But yeah, now with the internet, there's no way you'd be able to prevent people from seeing and hearing SOMETHING about a huge case.


@redheaded&crazie Scranton Strangler.


Congratulations on getting your wallet back!


By the way, this wasn't a bitchy remark like "This story is so irrelevant," I was genuinely enthusiastic! I live in fear of losing my wallet, it has so much sentimental value, like everything else I have ever touched. Obviously, on top of its practical value.


@Ellie One time I was using my wallet as a clutch purse, and I left it on the bus WITH MY KEYS in it!! I called the transit people and the wonderful girl on the other end stayed on the phone with me until the bus came back around on it's route, and they told the driver to stop where I was and I got my wallet back! Thank goodness for people like that.


My mom loves jury duty, which I only know because the two times in my life that she's had to go she gets all weird about it, saying things like, "I can't tell you anything, of course, until THE CASE is over," even though it ended up being something like a burglary several towns away. My dad still tells stories about the time he was on jury duty years ago, and he "thought the guy was innocent but [he] was the only one!"
I wonder if my parents told jury duty stories on their first date? Probably not, since it was at a bluegrass festival


I was called once for jury duty, but it was 2 months before I was actually 18. I was SO PUMPED to do it, but then my mum explained how I would miss school, which would ruin my applications to university, etc (it was my last - OAC, Ontario represent! - year of high school). Plus the fact that I was 17, so, yeah.


A former coworker of mine served on a weeklong trial with Anthony Edwards of ER and Top Gun fame. The poor guy was stuck listening a week of "Goose!" quips without the opportunity to escape to his famous person lair.


I got called once, but never selected. Never even interviewed. I sat in a room for four hours while they played Daddy Day Care, or something with Eddie Murphy being really over the top, at a low volume, and tried to eat my soy yogurt as inconspicuously as possible. Bam! Civic duty complete.


Jury duty! I have only had it one time but I actually got on a MURDER TRIAL for 2 weeks. Not sequestered or anything, but actual murder, you guys. It was super interesting, I kind of loved it. Civic duty etc! I think I got picked because the judge asked me if I could be impartial and I said something too smart/philosophical like "can anyone really ever be impartial?"


I went through a time of getting called ALL. THE. TIME. and have served twice. Once, I hung in the jury pool room all day and was dismissed by the endearingly cantankerous court official straight out of central casting.

The other time was miserable. I had tried to get the date and place changed, as neither suited, but NO DICE. So, I had to be out my door by 5:30 and take multiple buses before the sun rose. Then, I asked if I had to surrender my plastic, super flexible knitting needles as weapons. I got a weapons claim check for my knitting!

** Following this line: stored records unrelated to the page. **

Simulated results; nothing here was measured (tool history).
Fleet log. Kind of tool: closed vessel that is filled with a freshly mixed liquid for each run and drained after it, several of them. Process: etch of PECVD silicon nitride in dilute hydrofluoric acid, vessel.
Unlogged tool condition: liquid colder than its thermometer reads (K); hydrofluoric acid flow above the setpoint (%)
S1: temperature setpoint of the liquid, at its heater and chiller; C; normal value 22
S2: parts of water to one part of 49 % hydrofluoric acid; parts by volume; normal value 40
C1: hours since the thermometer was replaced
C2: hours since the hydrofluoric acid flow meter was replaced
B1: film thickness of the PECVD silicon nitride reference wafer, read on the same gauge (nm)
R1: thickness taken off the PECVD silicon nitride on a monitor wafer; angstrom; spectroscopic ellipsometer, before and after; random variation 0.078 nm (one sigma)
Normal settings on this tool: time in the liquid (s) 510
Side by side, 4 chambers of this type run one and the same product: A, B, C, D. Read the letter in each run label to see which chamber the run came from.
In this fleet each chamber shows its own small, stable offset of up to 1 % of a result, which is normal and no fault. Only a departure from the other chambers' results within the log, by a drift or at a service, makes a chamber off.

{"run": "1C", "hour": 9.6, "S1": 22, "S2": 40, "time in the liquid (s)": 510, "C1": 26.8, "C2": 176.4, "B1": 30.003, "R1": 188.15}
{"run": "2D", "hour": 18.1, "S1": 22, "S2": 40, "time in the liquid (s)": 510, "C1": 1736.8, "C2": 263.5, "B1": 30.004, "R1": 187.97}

At the interview, the judge was totally nasty to me; my form indicated that I had an upcoming exam and that I considered the pre-dawn public transit commute to be a safety issue. She hissed that she would excuse me but reemed me out for not rescheduling. ("But, your honor, I tried!" I did NOT plead because, hell, she was excusing me anyway). With a final disgusted "THIS IS NOT SERVICE!" she let me go.

If it weren't for a sympathetic mouth twitch and side-eye from the court official, I might have lost it.


I got called last year and the room I was in, which was like an airport terminal had floor to ceiling windows looking out at the patio at my work. I was watching all my coworkers talk on their cellphones at break at all day. Then they called us up to a hallway, where we stood around in groups of 40 or so. Then they let us into the actual courtroom, and I was SO EXCITED, we WERE SO CLOSE, then they said we should go get lunch and come back, and when we got back the defendant had plead guilty to B&E and I spent the rest of the afternoon napping in the airport terminal room.

Emma Peel

The culture of trying to get out of jury duty at any cost drives me completely nuts. I totally understand most of the cases are boring and it can cause substantial problems in work, school, family life, etc. (And I'm not trying to minimize those or to say there aren't valid reasons not to serve.) But I've done some work on wrongful conviction cases and of course there are many many people at fault BEFORE the jurors in those, but occasionally I will read the trial transcripts and think, gah, if any of these people were thinking properly how on EARTH did they find him/her guilty?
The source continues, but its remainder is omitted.